Recent discoveries from Yap (Intoh 1997:28; Dodson & Intoh 1999) and extensive archaeological data recovered as part of the Compact Road project on the large volcanic island of Babeldaob in Palau have pushed the date of settlement of these islands back to 3300-3400 BE but the evidence is admittedly sparse (Liston et al 1998a, 1998c; Wickler et al. 1998). Paleoenvironmental evidence collected by Athens and Ward (1999) provides a proxy indicator of an even earlier human presence in Palau around 4500 BP although this has not been firmly established due to a dearth of archaeological evidence and reliable radiocarbon chronologies.

During the summer of 2000, twenty-six burials were discovered in deposits over a metre deep at the Chelechol ra Orrak site in Palau. A suite of 19 radiocarbon dates from the site provides archaeological evidence for human occupation c.3000 years ago, and perhaps earlier. This makes these burials the earliest evidence of a human presence in the limestone islands of the archipelago, and the oldest skeletal assemblage known thus far in the Pacific Islands outside of Melanesia.

Excavation

Palau is located roughly 7 degrees north of the equator along the western edge of the Caroline Islands in Micronesia (Figure 1). The Palauan archipelago is comprised of several hundred islands that range from volcanic (e.g. Arakebesang, Babddaob and much of Koror and Malakal) to raised limestone (e.g. Pelelieu, Angaur, Chelebacheb), and atolls (e.g. Kayagel). Most of the islands are coralline and locally referred to as the "Rock Islands." These islands are geologically distinct front ones that lie along the southern and western reefs (e.g. Pelelieu, Ngemelis) which tend to have less dramatic karst topography and less consolidated reef formations.

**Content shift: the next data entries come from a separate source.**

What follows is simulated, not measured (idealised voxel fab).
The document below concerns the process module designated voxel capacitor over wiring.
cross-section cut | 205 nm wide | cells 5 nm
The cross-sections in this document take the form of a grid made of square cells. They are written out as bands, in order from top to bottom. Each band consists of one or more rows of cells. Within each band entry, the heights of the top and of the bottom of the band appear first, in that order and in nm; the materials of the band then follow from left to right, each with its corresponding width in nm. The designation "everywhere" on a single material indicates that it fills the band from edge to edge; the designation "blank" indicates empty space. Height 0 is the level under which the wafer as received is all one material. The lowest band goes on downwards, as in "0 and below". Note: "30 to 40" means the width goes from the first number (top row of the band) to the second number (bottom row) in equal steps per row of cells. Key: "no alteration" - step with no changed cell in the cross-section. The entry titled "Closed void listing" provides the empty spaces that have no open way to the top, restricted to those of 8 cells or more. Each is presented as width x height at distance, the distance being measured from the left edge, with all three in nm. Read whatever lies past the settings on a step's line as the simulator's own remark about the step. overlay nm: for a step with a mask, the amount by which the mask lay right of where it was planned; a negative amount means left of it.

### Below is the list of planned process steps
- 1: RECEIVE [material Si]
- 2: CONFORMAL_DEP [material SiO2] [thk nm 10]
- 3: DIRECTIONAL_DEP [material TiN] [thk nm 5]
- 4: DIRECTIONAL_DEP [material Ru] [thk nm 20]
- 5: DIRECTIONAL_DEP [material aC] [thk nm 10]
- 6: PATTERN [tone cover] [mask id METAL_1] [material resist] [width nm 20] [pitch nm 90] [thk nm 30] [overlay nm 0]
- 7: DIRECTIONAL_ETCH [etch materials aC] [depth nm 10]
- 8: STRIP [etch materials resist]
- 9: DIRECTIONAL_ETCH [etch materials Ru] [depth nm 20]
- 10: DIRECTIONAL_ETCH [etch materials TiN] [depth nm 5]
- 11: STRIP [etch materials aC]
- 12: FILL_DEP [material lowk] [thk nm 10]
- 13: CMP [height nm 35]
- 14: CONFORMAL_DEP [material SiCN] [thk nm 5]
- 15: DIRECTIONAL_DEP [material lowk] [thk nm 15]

The Chelechol ra Orrak ("beach of Orrak") site is located along the southern edge of Orrak Island among a small cluster of Rock Islands 1 km cast of Babeldaob's south-eastern tip (Figure 1 inset). The island is connected to Babeldaob by a prehistoric causeway constructed of coral rubble now covered in mangrove vegetation. The site was originally identified as a Yapese stone money quarry (Fitzpatrick 2001, 2003a) by Blaiyok (1993) and consists of several caves and small overhangs that stretch for about 200 metres just behind the shoreline (Figure 2).

[FIGURE 2 OMITTED]

Four test units were opened (two-1.0 x 1.0 m [units 1 and 2]; two-0.5 x 1.0 m [units 3 and 4 lie adjacent to each other]), three of which were excavated to 90 cm or more (units 1, 3 and 4). Soils in the upper 50 cm were typically a mixture of calcareous sand and silty loam with large quantities of shellfish and fish bone. Soils below 50 cm were mostly calcareous sand deposits intermixed with spotty loam inclusions and a dramatic decrease in faunal remains. Sediments were water screened through 1/8-inch mesh to ensure the recovery of smaller site constituents. A diverse faunal assemblage was recovered including crustacea, echinoderms, elasmobranchs, turtle, nearly a hundred different shellfish taxa, and at least 20 fish taxa. Artefacts recovered included pottery, glass beads, pearl shell tools, Tridacna adzes, a stone adze, shell ornaments (including Trochus sp. rings and Conus shell beads and pendants), pottery, a drilled turtle plastron fragment and a bone needle.

Human remains, most of which were found in Test Units 1 and 4, were also discovered in each of the test units, usually below 50 cm in Layers 7-10. The remains were disarticulated and consisted of over 400 skeletal fragments and teeth in both primary and secondary burial contexts. Determination of the minimum number of individuals (MNI) was made through analysis and correlation of dental and skeletal element count, dental wear, skeletal and dental age, and element size.

At least 13 of the estimated 26 individuals found at the site were from stratified deposits in Test Unit 1 (Nelson & Fitzpatrick n.d.), although only two were discovered in situ. These were located a metre apart in different depositional contexts (the burial in Layer 9 truncated that of Layer 8; Figure 3) and arranged in a supine position along the very northern and southern edges of the unit. Only a portion of the burial in Layer 9 (the lower leg bones and left femur) was recovered because of danger from tidal influx when discovery took place. The rest of this individual and the burial from Layer 8 (of which only the lower half was visible), were left unexcavated and carefully reburied. Unassociated skeletal remains including parts of four crania, five partial innominates, and other post-cranial elements were found in Test Unit 4 (MNI = 7). These were not in anatomical arrangement and probably represent a secondary interment. Skeletal remains recovered from Test Units 2 (MNI = 2) and 3 (MNI = 4) were isolated and comparatively few in number.

[FIGURE 3 OMITTED]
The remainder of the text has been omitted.